I hadn’t noticed it until recently, but this year I’ve been haunted by the song “O Come, O Come Emmanuel.” My playlists all Advent have contained various versions of the carol by The Civil Wars, JJ Heller, and others. And for some strange reason, the more unnerving the voice the better.
Maybe I’m alone in this, but 2018 has been an exhausting year. I have acutely felt the whiplash and anxiety of the news pressing upon me in such a way as to feel a heaviness nearly overcoming me. Yet, in the midst of this, I hear “O Come, O Come Emmanuel,” and something resonates within me. The pain, the anxiety, and the hunger for Christ all fold into that evocative request—presumptuous and desperate—begging Christ to come among us: “O Come, O Come Emmanuel, and ransom captive Israel… Who mourns in lonely exile here…”

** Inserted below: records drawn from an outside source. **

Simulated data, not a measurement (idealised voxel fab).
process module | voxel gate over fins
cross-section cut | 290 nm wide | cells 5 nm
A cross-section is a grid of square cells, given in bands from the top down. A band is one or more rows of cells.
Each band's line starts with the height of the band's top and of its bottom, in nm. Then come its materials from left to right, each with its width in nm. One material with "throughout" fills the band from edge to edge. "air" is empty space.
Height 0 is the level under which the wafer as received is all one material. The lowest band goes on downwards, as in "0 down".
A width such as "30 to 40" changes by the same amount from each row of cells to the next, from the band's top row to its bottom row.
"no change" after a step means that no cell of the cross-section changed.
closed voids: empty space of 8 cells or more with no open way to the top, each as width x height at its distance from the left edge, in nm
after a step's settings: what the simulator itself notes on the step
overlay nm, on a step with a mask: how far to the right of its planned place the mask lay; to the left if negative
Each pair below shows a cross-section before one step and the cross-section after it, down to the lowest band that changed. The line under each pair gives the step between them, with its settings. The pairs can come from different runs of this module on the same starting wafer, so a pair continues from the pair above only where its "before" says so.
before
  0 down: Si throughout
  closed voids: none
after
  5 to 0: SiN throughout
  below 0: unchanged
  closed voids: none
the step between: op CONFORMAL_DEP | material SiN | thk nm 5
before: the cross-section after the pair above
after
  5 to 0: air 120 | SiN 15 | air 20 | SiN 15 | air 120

The sense of waiting for a hope that seems distant can be exhausting, which is why Christmas and the Incarnation might be more important to me this year than last. What I need is a Holy Interruption of Hope—I need to experience that mystery of Jesus’s love in his coming down into the mess and stress of my world. I need to remember that Christmas and the Incarnation are not just things that happened once upon a time in ancient Palestine, but there are ongoing interruptions of hope into my world.
St. Ignatius of Loyola imagined that at the moment of the Incarnation, the three persons of the Trinity stared down from heaven. They looked over all the earth, seeing all at once the beauty and the ugliness of humanity. They saw laughter and tears, kindness and hatred, peace and violence, life and death… The whole of human existence crying out in anticipation as Christ decided to dive into the muck to be with us—to comfort and satiate our longing for God. And then it happened, Jesus dove into the world, interrupting the tedium of what seemed like an endless, hopeless cycle.
I wonder what would happen if we reimagined St. Ignatius’s reflection as set in 2018: What might the first Christmas look like if it happened this year? Could we imagine the Trinity looking down from heaven upon the fires in California, the wreckage from hurricanes, the revolution in Nicaragua, the continued violence in Syria and Yemen, the sexual abuse crisis within the Catholic Church, the hatred and ignorance of our political leaders… What if that same anticipation that Ignatius imagined was building now? Can we imagine that scene with Christ leaning on the edge preparing to dive into our world?
Each year, we remember and relive the Incarnation and the mystery of Christmas—the mystery of an all-powerful, all-loving God doing the incomprehensible, hearing our cries and coming down to dwell among us. Christmas this year offers an opportunity to re-enter into that profound love, to satiate that haunting cry “O Come, O Come Emmanuel” that we carry within deep our hearts.
The challenge for me, as it is every year, will be to remember that Christ came in a small, quiet moment in a manger. At that first Christmas, it wasn’t pomp and pageantry and royal entourages that interrupted the silent night to announce the birth of Christ. Instead, it was shepherds hearing the angels’ songs while working in their day-to-day that came to pay homage to the Christ Child. Emmanuel broke into their lives like a Holy Interruption, shaking them out of their monotony by delivering good news and hope.
But, I imagine that they still had to be there listening. I wonder if I’ll be open to seeking Christ this season in those quiet songs of joy, in those mangers and small moments, in the silent glow of the hearth and Christmas lights, or in the gentle chiming laughter of my family and friends.
Perhaps, that is what I most hope for in singing “O Come, O Come Emmanuel.” I want to be heard by God. I want to know that despite the anxiety, exhaustion, and despair of a year that Christ hears me. And, I want to believe that in my waiting, I’ll be ready for Christ to appear and interrupt the despondency. I want to sing “Rejoice, Rejoice, Emmanuel!” realizing not that Christ has solved all the problems, but that Jesus is present and with me.
Maybe that is the call for all of us this Christmas: keep our eyes towards those interruptions, those tiny stars that appear in the darkness of the night sky that point us towards hope and Jesus. The invitation is to cry out “O Come, O Come Emmanuel” and then to wait and turn our eyes and hearts towards Bethlehem, and ultimately towards those moments of Holy Interruption which remind us of the hope that Christ brings.